Once touted as a budding economic superpower, Brazil’s fortunes have begun to turn. An amalgamation of falling commodity prices and a stuttering economic showing by China, its principal trade partner, have tipped Latin America’s largest economy into a recession. As a consequence, inflation has hit a decade-long high of 10%, unemployment is nearing 8% and Standard & Poor have downgraded Brazil’s credit rating. Unsurprisingly, the mounting economic and political problems have shaken consumer and investor confidence.
2011 saw Brazil-focused fundraising collect an impressive $11bn, yet Brazil-focused private equity fundraising has been stumbling ever since. According to Preqin’s Funds in Market online service, Brazil-focused funds have raised $3.7bn so far this year. As we approach the end of the calendar year, 2015 threatens to be one of the lowest for Brazil-focused private equity fundraising in terms of both the number of funds and aggregate capital raised.
P2Brasil III is the largest Brazil-focused vehicle to have closed so far in 2015, collecting $1.6bn. The fund targets greenfield, brownfield and secondary stage assets across a range of sectors. Along with P2Brasil III, BTG Pactual Brazil Timberland Fund ($860mn) and Patria Brazil Real Estate Fund III ($512mn) rank as the largest funds closed in 2015 so far.
Multinational private equity firm Carlyle Group is the only GP based outside Brazil to have closed a Brazil-focused fund this year. The firm closed its second and largest Brazil-focused vehicle, Carlyle Brazil Fund II, on BRL 700mn, falling short of its BRL 1bn target. The majority of this capital was raised by Brazil-based LPs; the fund is looking to make buyout investments across a wide range of sectors. Carlyle Brazil Fund II is one of two buyout vehicles to have closed this year; Stratus Capital Partners fund the other. Stratus Capital’s vehicle is sector agnostic and as of June 2015, has called a quarter of its $120mn war chest.

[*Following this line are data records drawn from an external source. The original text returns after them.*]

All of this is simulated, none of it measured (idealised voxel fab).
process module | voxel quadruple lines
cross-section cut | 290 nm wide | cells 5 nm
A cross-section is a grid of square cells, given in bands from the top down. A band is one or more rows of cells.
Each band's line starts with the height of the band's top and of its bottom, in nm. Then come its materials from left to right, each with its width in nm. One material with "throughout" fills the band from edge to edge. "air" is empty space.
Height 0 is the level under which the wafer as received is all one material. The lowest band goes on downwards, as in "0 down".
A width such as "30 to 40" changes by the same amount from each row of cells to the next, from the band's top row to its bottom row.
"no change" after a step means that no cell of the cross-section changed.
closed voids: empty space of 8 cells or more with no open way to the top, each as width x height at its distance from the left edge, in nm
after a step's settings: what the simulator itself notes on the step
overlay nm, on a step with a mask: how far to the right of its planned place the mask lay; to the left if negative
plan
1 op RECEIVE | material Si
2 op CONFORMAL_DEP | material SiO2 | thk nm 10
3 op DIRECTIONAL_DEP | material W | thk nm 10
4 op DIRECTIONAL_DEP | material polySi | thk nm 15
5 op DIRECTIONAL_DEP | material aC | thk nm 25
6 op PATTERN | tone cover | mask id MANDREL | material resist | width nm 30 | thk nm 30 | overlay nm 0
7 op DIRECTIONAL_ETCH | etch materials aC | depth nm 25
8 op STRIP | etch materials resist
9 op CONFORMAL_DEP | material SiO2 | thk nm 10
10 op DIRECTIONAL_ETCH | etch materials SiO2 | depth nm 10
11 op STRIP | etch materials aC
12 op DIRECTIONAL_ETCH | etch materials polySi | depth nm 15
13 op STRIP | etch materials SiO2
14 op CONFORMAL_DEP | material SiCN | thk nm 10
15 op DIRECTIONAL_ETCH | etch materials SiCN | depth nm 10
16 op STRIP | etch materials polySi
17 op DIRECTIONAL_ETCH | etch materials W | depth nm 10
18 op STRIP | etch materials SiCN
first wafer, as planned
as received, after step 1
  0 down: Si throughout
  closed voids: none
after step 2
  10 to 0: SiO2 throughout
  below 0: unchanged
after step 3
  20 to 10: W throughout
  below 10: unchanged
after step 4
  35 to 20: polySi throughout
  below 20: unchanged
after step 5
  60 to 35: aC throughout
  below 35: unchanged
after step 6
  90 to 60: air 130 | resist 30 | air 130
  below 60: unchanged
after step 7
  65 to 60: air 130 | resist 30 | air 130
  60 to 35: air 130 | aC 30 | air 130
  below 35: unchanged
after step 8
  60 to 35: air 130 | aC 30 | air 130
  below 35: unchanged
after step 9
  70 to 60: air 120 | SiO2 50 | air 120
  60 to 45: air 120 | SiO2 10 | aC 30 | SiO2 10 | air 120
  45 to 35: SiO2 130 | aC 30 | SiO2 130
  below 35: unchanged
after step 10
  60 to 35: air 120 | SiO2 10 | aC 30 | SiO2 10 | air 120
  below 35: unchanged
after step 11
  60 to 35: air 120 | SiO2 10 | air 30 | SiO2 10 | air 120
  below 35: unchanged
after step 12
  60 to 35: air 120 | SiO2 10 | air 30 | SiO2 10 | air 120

Canada’s Brookfield Asset Management is on the road again with its largest Brazil-focused fund to date. Brookfield Brazil Agricultural Fund II is looking to raise $500mn, with a hard cap of $700mn, to acquire cattle ranches and convert them into sugarcane or soybean farms. The fund is one of 40 Brazil-focused funds in market, half of which are either real estate or growth vehicles. With a potential $8.6bn to raise, Brazil-focused fund managers still seem optimistic of collecting capital from LPs.